Horwitz to discuss state of economics as PLE lecturer

Buies Creek, N.C.-Dr. Steven Horwitz, the Charles A. Dana Professor of Economics at St. Lawrence University in Canton, N.Y., will discuss the problem of hubris within the economics profession as the Politics, Law and Economics (PLE) Lecture Series speaker on Tuesday, April 6, at 6 p.m. in Lynch Auditorium of Campbell University’s Lundy-Fetterman School of Business. The lecture series is presented by the Lundy Chair of Business Philosophy. Admission is free and open to the public.

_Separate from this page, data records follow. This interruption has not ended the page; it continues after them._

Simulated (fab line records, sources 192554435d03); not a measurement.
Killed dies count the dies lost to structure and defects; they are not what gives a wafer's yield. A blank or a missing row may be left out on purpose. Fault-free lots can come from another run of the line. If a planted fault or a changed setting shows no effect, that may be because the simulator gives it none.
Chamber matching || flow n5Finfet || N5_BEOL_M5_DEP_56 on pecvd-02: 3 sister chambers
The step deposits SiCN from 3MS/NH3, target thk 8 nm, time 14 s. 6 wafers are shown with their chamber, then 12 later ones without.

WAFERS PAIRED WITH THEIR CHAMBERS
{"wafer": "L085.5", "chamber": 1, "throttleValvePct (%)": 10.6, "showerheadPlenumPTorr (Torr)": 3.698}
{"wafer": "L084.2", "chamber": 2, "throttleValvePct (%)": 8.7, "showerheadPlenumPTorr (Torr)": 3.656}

Horwitz is the author of two books, Microfoundations and Macroeconomics: An Austrian Perspetive, and Monetary Evolution, Free Banking and Economic Order, and he has written extensively on Austrian economics, Haykian political economy, monetary theory and history and the economics and social theory of gender and the family.

Horwitz earned an undergraduate degree in economics and philosophy from the University of Michigan and master’s and Ph.D. degrees in economics from George Mason University.

In a letter to his friends posted on his professional website, Horwitz analyzes current economic conditions.

“I have have heard frequently from you that the current financial mess has been caused by the failures of free markets and deregulation. I have heard from you that the lust after profits, any profits, that is central to free markets is at the core of our problems. And I have heard from you that only significant government intervention into financial markets can cure these problems,” he writes. “But consider that you may be mistaken. Regulations and policies and even the rhetoric of powerful political actors can change the incentives to profit. Regulations can make it harder for firms to minimize their risk by requiring that they make loans to marginal borrowers. Government institutions can encourage banks to take on extra risk by offering an implicit government guarantee, if those risks fail. Policies can direct self-interest into activities that only serve corporate profits, not the public by offering an implicit government guarantee if those risks fail.”